Friday, February 10, 2006

Imploding Democrats Hurt Conservatives Most

There has been much talk about the implosion of the Democratic Party and its lack of sane leadership in recent years, and it seems to be coming to fruition. As Democrats continue to try to sell socialism to conservative buyers, they have been reduced to a loud minority with little real power. Only power enough to annoy, and annoy they have.

But their implosion may hurt conservatives the most. Because conservatism is strongest in a climate of political gridlock and the free debate of ideas, Republican conservatism is hurt by not having a legitimate debate partner and having the luxury to pass most legislation they want. Which would be great if tax cuts and Social Security reform were the only priorities for Republicans. But “big government conservatism” seems to be a mainstay, with prescription drug and education spending out of control. This appeasement to the “middle” is the very triangulation conservatives resented Clinton for pulling off with just enough votes to get him elected in two three-way races.

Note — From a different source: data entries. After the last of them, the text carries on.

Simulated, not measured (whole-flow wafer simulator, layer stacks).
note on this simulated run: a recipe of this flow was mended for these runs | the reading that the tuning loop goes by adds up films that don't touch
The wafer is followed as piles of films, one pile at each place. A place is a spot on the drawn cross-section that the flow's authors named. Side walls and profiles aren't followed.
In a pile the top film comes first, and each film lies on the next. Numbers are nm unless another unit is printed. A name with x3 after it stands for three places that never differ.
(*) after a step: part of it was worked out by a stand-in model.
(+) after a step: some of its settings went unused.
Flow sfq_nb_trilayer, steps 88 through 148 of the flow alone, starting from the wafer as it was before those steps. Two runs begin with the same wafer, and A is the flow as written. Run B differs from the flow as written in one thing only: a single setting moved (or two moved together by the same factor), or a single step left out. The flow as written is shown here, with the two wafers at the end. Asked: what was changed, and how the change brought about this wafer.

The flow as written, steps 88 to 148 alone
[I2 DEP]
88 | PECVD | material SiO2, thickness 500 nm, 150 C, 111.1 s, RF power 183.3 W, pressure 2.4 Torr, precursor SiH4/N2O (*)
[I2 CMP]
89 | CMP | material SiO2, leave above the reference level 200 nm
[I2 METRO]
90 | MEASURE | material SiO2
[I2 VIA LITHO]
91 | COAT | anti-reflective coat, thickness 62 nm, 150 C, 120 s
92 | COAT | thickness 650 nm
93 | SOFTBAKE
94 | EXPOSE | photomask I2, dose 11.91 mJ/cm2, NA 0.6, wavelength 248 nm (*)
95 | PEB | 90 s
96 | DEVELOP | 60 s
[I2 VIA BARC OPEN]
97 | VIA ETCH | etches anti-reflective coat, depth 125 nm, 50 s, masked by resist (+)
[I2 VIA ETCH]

So here is the opportunity for Democrats: give conservative voters a legitimate choice at the ballot box. Become libertarians in spirit, keeping your social liberalism, but offering a serious challenge to Republicans when it comes to government spending. Reclaim your namesake by advocating democracy at the local level, try arguing for limited government, and make socially liberal arguments not on moral grounds, but on grounds concerning the size of government. Make “Pro-choice” about freedom from government more than granting the judiciary the power to make life and death decisions.

Another winner of an issue might be immigration. To win over conservatives who don’t believe in “big government conservatism,” set the standard on strict immigration standards by simply enforcing the laws already on the books. I think conservatives would actually welcome this and given that 99% of the fastest growing counties voted “R” in 2004, it appears demographics are pointing towards a conservative majority in America for a long time. Couple this with the Wall Street Journal’s ironic “Roe Effect” and it’s easy to see the possibility for a serious reformation in the works.

I don’t doubt that I’m dreaming, mainly because it seems that it is no longer possible to be a party of ideas without immediately finding a way to fund them. So “big government conservatism” has been born and true conservatives should feel at least a little duped. And while Democrats have themselves to blame for their powerlessness in DC, conservative voters rightly should cringe when any one party controls all major branches of the federal government. We had a balanced budget in the Clinton years because stubborn Republicans refused to pass Clinton’s socialized programs (and a phony economy). Now we’ve lost that gridlock, and the debate has turned personal, spiteful, and even boring.

Good foreign policy is still monopolized by Republicans, which seems to lock in wins for another several elections. I can’t even imagine as many in France and Denmark are chanting anti-Bush slogans with the Islamic violence they are experiencing. And if border crossing terrorists begin suicide bombings in US, patience will quickly disappear among moderates unsure of what the reaction should be to radical Islam.

But on the domestic front, should conservatives be saying “Hillary in ’08?”